Under spherical isotropic noise, the theoretical coherence between any pair of zeroth and first order ambisonic virtual microphones is equal to 0 for all frequencies, due to orthogonality and symmetry of the spherical harmonics (Elko, 2001). This result can also be assessed by Eq. (4). However, there are several practical factors that might corrupt the coherence estimation, such as the approximation of the temporal expectation by time averaging (Thiergart et al., 2011) in Eq. (6), or the non-ideal implementation of the radial filters Γ_m(kR) (Schörkhuber and Höldrich, 2017). In Secs. 2.1–2.3, we present several experiments that illustrate the behavior of different coherence estimators applied on the signals captured with a tetrahedral microphone subjected to spherical isotropic noise, using both simulated and real sound recordings.

Spherical isotropic noise has been generated following the geometrical method (Habets and Gannot, 2007, 2010), using N = 1024 plane waves. The resulting A-Format signals correspond to a virtual tetrahedral microphone array mimicking the Ambeo¹ characteristics (R = 0.015 m, α = 0.5). The generated audio has duration of 60 s.

Spherical isotropic noise has been rendered to a spherical loudspeaker layout with 25 Genelec 8040 (Iisalmi, Finland). The loudspeakers are arranged into three azimuth-equidistant 8-speaker rings at inclinations θ = [π/4, π/2, 3π/4], plus one speaker at the zenith (θ = 0). The different speaker distances to the center are delay- and gain-corrected, and the signal feeds are equalized to compensate for speaker coloration. The room has an approximate T₆₀ of 300 ms measured at the 1 kHz third-band octave. The spherical isotropic noise has been again created following the geometrical method, encoding a number of uncorrelated noise plane waves in ambisonics with varying orders L ∈ [1, 5]. Due to practical limitations related with the software, the minimum number of sources N = 256 for an accurate sound field reconstruction (Habets and Gannot, 2010) could not be reached—instead, the analysis has been performed parametrically with N = [8, 16, 32, 64]. For each value of L and N, approximately 15 s of audio have been recorded with an Ambeo microphone located at the center of the speaker array. Ambisonics decoding uses the AllRAD method (Zotter and Frank, 2012), passing through a spherical 64-point 10-design virtual speaker layout, and includes an imaginary speaker at the nadir (θ = π). The decoding matrix uses in-phase weights.
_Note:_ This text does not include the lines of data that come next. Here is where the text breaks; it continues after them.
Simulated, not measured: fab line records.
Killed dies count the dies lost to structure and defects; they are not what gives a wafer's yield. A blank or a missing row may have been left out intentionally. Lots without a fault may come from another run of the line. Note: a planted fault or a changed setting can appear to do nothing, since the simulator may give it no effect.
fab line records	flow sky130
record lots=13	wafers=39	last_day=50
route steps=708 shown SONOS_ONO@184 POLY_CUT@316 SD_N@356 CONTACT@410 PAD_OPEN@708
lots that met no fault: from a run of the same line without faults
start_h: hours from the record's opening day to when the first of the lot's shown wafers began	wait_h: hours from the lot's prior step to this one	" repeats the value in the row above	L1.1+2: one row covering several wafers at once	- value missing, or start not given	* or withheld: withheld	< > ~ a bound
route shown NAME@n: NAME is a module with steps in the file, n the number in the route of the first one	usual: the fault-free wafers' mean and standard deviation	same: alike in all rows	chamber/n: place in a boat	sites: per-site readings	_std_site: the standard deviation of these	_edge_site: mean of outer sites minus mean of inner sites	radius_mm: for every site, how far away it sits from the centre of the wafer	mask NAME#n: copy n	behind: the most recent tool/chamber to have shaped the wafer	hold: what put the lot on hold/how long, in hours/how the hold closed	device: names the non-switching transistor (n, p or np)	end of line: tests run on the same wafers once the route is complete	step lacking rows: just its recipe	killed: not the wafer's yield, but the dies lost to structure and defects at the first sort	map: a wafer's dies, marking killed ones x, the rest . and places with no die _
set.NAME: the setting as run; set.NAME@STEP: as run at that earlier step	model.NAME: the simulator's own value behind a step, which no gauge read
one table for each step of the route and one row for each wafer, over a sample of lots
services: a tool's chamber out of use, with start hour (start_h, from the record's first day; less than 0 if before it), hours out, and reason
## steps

The sampling rate of all signals is 48 kHz. All frequency-domain results have been obtained by averaging their time-frequency representations over time. Ambisonics conversion is performed using Ambeo A-B converter AU plugin, version 1.2.1. Two error metrics are considered: the frequency-dependent squared error ε(k), and the mean squared error $ε¯$⁠,

The coherence of the generated A-Format signals is exemplified in Fig. 1 (left), which shows the MSC between the capsule pair (BLD, BRU) for the theoretical, simulated, and recorded cases. The theoretical coherence is derived from Eq. (4), while simulated and recorded MSCs have been computed by Welch's method, using a Hanning window of 256 samples and 1/2 overlap. The difference between theoretical and simulated coherence is negligible for practical applications. However, there is a noticeable difference when compared to the recorded coherence. In general, the recorded MSC follows the tendency of the simulated curve up to around 5 kHz. Above this frequency, the recorded MSC presents several spectral peaks, which might be partially explained by the interference of the microphone itself in the recorded sound field, and by the non-ideal directivity of the capsules. The squared error ε(k) with respect to the simulated curve is shown in Fig. 1 (left), while Fig. 1 (right) represents the same error averaged over frequency $ε¯$ for different spatial resolution values of the diffuse field reproduction algorithm. As expected, $ε¯$ decreases with increasing values of L and N.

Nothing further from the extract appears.